CJP’s Jewish Learning and Engagement team offers varied professional learning opportunities for Jewish education professionals throughout greater Boston. Whether that professional works in a congregation, day school or community organization and whether that person’s focus is early childhood, youth, teens, families, formal or informal, we strive to provide interesting and meaningful learning opportunities for everyone.
Many of the professionals in our community choose to engage in some form of professional learning that is with a consistent group on an ongoing basis over the course of a year. Being part of a community of practice, a workshop series or a graduate course helps professionals deepen their learning in a focused, consistent way.
We also recognize the value in one-time workshops with someone who brings an expertise to share with the participants. These workshops provide an introduction and whet the appetite for deeper learning on a topic of interest. They also provide an opportunity for a youth educator to engage with an early childhood educator, and for a day school coordinator to talk with a synagogue director. Relationships are formed when colleagues engaged in the sacred work of Jewish learning come together to learn and share their thoughts.
This week, we had the privilege to learn with John Palfrey, Head of School at Phillips Academy in Andover, MA and co-author of Born Digital: How Children Grow Up in a Digital Age. This book, published in July 2016, is actually a revised and expanded edition of the first version of Born Digital, published in 2008. As you might imagine, a book about technology becomes out-of-date pretty quickly. The current edition offers educators and parents an accessible way to delve into many aspects of the lives of the generation we call “digital natives” and gives us all much food for thought.
Here are some snippets of the conversations heard around the room:
- Parents and teachers of a certain generation view physical and virtual worlds as separate. For kids, they are totally connected and seamless. When students come into our classrooms or our kids come home at night, we don’t know what drama they have been following online, in social media or in text messages with their peers.

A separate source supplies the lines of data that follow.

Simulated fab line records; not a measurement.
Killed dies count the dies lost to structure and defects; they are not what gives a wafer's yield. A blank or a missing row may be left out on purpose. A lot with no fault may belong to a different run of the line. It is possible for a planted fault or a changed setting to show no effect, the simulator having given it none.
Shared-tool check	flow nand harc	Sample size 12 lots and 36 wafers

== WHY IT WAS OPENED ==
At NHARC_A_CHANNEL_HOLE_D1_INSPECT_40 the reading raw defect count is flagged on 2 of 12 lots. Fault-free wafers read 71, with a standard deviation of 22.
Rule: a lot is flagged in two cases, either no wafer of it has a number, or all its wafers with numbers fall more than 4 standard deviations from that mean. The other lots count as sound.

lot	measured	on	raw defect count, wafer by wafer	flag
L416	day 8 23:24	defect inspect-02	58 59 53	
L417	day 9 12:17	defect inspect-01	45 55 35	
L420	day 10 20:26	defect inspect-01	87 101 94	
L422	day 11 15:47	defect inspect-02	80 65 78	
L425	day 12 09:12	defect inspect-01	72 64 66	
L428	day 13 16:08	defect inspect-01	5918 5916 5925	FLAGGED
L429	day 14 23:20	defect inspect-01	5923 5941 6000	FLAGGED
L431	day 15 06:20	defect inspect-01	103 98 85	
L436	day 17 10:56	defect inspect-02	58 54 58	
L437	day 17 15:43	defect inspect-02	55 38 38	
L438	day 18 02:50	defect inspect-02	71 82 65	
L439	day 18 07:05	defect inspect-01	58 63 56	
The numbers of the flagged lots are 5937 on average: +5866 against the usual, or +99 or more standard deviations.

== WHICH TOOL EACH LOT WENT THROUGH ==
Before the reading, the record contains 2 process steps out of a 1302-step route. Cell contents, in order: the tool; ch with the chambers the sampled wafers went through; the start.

- Kids are completely saturated in social media and their devices. That’s probably not news to us. Mr. Palfrey, as Head of School at Phillips Academy, actively encourages his students to take a break. He invites them to his house on a Sunday afternoon for a device-free experience. Perhaps more educators ought to follow in his footsteps.
- Kids don’t phone one another these days without first texting to ask if it’s ok. We can view this as very polite. Or, we might wonder if it’s part of a social anxiety of this younger generation. What if nobody answers the call? Does the person not want to speak with me? How will I best express myself on the phone?
- Youth tend to show just their best selves in social media. Does this help or hinder kids in their growth? Is social media a big reason behind the increases in anxiety, depression, and high expectations that our kids feel? How can we help them be their most resilient selves?
- If kids today are having a large amount of their social interactions online, how will they learn to read emotional cues from people’s faces? How will they learn how to speak appropriately to someone when answering the phone if they’re spending all their time in a digital world?
- And, while the workshop was geared for educators, many in the room were also parents. The big question for them was how much parents should be involved in the digital lives of their children in this very different world. If we are not in our kids’ environments to some extent, we can’t speak their language. But, fundamentally, we want to provide our kids with solid life skills and good common sense. Putting huge constraints on what kids can or cannot do does not engender feelings of trust.
Mr. Palfrey gave those of us in the room much to think about in our few hours with him. For everyone else, I can commend the newest edition of Born Digital to you. As the review in the Washington Post states: “The authors are knowledgeable but never pedantic, their studious, emphatic approach is both valid and reassuring, and their overarching point—let’s think about these things now, rather than trying to fix them later—well taken.”